Login Pages Best Practices

  • Create buyer personas and understand who your end users are.
  • Make new member sign-ups and returning member sign in options easily identifiable.
  • Make sure both processes are painless and simple. Streamline the work users need to do.
  • Give recommendations and helpful tips in both process’ to show your user you are here to help and that their experience matters.
  • The overall big important takeaway here so far is that you need to always put yourself in the user’s shows. Make every decision for your website through the lens of the user experience. User experience is king!

Now let’s get into tracking.

The first thing is first, and no this is not a Google plug. The truth of the matter is that there simply isn’t a better website analytic tool than Google Analytics.

Google analytics account

Set up a Google Analytics account and take a quick online training class to understand how to utilize this tool to your full advantage. Google itself provides these courses and they are free. So, with that said, we will not be doing a full tutorial of Google Analytics today, but we will give you some general tips to now measure all of the design work we have covered.

1. Set Up Your Business Goals and Goal Completions

What are the goals of your website? A ton of traffic that is not producing any measurable business for you isn’t really worth your time. Identify the goals (meaning actions on your website you want to see traffic doing) and create them as goal completions in your analytics account.

2. Monitor Your Users Search Terms

Full disclosure, to do this, you will need to create and link a Google Search Console account. This is free, easy, and Google help can tell you how to do this quickly and easily. Once you do this, make sure to see what search queries are being used to reach your website. Use this data to continue to tweak and tailor your search engine optimization strategy.

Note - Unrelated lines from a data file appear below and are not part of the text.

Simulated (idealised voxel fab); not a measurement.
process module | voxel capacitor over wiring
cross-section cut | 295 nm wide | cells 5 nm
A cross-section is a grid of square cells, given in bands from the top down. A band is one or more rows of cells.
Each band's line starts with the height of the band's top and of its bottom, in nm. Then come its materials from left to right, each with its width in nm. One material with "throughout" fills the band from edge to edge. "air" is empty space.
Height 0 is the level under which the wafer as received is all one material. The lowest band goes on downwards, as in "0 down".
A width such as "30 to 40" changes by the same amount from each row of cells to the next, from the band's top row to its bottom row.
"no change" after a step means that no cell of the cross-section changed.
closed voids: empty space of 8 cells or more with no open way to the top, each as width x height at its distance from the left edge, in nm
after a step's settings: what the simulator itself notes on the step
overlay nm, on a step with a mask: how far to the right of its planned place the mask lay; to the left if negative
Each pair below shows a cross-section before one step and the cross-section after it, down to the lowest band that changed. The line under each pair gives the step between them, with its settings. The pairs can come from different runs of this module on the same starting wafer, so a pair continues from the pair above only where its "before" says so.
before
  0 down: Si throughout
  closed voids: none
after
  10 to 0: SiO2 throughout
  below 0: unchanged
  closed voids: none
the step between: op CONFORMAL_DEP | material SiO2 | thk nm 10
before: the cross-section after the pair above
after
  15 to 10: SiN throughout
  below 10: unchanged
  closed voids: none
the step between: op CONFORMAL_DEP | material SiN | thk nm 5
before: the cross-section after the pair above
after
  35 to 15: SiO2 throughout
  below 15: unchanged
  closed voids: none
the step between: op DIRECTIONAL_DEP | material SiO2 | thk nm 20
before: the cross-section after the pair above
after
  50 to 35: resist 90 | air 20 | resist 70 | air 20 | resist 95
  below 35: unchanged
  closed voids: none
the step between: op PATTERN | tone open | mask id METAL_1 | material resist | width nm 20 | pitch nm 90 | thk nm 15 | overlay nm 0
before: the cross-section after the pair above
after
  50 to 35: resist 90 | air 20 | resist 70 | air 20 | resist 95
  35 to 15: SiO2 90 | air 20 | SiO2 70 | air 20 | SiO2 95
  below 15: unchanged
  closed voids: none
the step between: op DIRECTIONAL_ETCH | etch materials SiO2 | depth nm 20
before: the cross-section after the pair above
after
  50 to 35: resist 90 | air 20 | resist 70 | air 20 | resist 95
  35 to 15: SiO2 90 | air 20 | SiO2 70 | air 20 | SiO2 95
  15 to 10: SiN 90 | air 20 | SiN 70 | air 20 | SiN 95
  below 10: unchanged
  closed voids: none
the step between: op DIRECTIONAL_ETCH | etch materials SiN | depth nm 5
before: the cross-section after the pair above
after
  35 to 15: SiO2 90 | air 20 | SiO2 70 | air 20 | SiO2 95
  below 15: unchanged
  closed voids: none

3. Use the Page Analytics Tool

Use this tool to identify what spots on each page are drawing the most clicks and attraction. You can utilize this tool to see what is effectively working or not working on your pages. In the case of Login Pages, this can be valuable data.

4. A/B Testing

For underperforming pages try switching things up and running tests to try new strategies side by side. Record the data and make the necessary changes as you go. Websites are a living organism that are in need of constant attention.

We hope that this was all helpful today. Design is a large scoping topic and is a process that is never finished. These best practices will serve you well as you design, create, implement, and monitor your website. Good Luck!